There’s nothing pretty about this morning’s jobless claims report.
Claims jump 13,000 to 472,000 in the week ended June 26. The previous week’s level was also revised upward, from 457,000 to 459,000. And all this comes as economists had expected claims would fall by 2,000.
“This is unquestionably a negative, even more so we as we see the Southern states that might be affected by the oil spill not accounting for a large uptick in claims,” Miller Tabak’s Dan Greenhaus writes.
As we mentioned in the opener, a Labor Department economist blames the latest rise on the educational services sector, where bus drivers, cafeteria workers and others lost their jobs due to the summer holidays.
What a crock of … I mean, c’mon. Think about it, the school year coming to an end isn’t some brand new phenomena; it happens every year at the exact same time. Isn’t seasonally adjusted data supposed to take these sort of situations into account?

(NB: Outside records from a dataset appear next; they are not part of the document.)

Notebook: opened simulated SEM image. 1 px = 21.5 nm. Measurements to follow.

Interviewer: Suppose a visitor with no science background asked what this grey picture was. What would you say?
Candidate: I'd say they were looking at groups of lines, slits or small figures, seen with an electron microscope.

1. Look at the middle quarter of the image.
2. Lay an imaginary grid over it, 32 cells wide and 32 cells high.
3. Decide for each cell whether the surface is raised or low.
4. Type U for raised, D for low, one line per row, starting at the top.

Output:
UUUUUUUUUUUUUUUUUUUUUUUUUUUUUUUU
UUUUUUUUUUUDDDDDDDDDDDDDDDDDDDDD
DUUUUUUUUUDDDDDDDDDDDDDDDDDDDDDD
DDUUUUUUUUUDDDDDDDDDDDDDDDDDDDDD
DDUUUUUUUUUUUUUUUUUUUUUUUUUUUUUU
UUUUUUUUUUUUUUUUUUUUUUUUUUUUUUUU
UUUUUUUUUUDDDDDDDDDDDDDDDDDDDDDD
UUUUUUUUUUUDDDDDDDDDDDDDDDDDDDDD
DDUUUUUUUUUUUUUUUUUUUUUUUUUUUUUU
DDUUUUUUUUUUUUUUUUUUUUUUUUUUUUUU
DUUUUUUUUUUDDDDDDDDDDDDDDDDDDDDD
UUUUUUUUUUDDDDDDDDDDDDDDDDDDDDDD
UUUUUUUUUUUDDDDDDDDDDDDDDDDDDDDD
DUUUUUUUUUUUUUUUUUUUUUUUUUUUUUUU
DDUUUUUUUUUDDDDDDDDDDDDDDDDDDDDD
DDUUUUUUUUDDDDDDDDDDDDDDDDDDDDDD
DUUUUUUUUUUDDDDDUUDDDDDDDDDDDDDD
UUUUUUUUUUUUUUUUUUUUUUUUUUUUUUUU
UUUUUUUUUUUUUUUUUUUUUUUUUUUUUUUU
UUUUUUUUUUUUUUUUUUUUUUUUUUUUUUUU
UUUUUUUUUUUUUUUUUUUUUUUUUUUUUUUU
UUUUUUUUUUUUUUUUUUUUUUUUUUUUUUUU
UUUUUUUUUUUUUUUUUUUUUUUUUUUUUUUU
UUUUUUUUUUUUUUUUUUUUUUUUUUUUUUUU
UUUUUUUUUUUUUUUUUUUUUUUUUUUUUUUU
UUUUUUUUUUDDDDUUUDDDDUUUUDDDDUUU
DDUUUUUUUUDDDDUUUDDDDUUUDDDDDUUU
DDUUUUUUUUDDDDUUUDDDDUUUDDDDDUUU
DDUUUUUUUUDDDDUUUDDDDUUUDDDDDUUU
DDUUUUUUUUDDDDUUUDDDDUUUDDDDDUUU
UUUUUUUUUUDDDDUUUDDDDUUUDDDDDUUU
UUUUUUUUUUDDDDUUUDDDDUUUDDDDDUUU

It also seems like the Labor Department always has an excuse in its back pocket whenever there’s an “unexpected” rise in jobless claims. Remember in early April when the increase in claims was attributed to Cesar Chavez Day? Really?
“These are not normal times, there is not large demand for labor and as such, people whose benefits are going to run out will simply not have the spending power necessary to help drive growth,” Greenhaus adds. “This necessitates a slightly more bearish outlook for growth in the third quarter.”
Delving deeper into the data shows total unadjusted continuing claims for workers collecting more than one week from state, extended and emergency benefits fell to 9.23M in the June 12th week, from 9.60M the week before.
A silver lining? Not quite. Don’t read much joy into the decline — much of it was in the emergency program, which lapsed after the Senate did not act, so long-term workers are exhausting their eligibility and falling off the rolls.
“Bottom line, following the weak private sector job growth seen in yesterday’s ADP report, today’s initial claims data continues to point to a lackluster labor market and another jobless recovery,” says Peter Boockvar, also of Miller Tabak.